Keef, for his part, has both maintained the streetwise image he came up with and backed down from it: He now lives in Northbrook, a Chicago suburb far from the neighborhood that raised him, where he splits his time with Los Angeles. He was indicted for a parole violation last year after appearing in a video holding a rifle. He's wisened up since then, if only a bit.

Durk, Chop and Reese allege that nothing has changed for them personally. "I'm still living the way I was before," Young Chop said in an interview with XXL. "Just the money. That's the only thing that changed." Durk echoed his comment: "It hasn't changed me," he said. "It just changed what I can do for myself and my family. That's all."

Whether Chance's rise, bop's popularity, or Keef's retreat to the suburbs say anything about anything is debatable, but they certainly reveal that Chicago is changing, as cities do. Drill remains popular: Signed to the Streets, and the forthcoming release of Keef's Almighty So on October 12th, are proof the sound still holds national appeal. However, it does command less of the spotlight a year after Kanye West remixed Keef's "I Don't Like."
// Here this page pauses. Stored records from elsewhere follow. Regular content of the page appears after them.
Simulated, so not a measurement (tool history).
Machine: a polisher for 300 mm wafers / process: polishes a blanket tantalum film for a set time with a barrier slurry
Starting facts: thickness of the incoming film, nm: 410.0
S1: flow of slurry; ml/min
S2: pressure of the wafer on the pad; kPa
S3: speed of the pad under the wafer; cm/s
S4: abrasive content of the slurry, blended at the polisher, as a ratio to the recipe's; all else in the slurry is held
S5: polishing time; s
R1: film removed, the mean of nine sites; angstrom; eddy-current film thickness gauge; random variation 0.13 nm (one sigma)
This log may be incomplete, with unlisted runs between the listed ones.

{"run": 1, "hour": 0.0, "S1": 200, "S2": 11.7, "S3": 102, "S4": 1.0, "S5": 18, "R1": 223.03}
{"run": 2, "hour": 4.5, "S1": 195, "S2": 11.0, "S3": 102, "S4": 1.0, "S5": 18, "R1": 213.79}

A reporter who visited Anderson's home the day after his death described the chocolate cake sitting on his mother's kitchen counter, half-eaten after her son's birthday the week before. She described her son's love of cereal, the cabinets filled with boxes of it, how he'd eat three bowls for dinner. She described the gold crown she bought him for his first birthday, how she would make everyone call him king.

As young artists try to replicate the success of Keef, Durk, and Reese, the rappers no doubt consider themselves lucky to have found it first.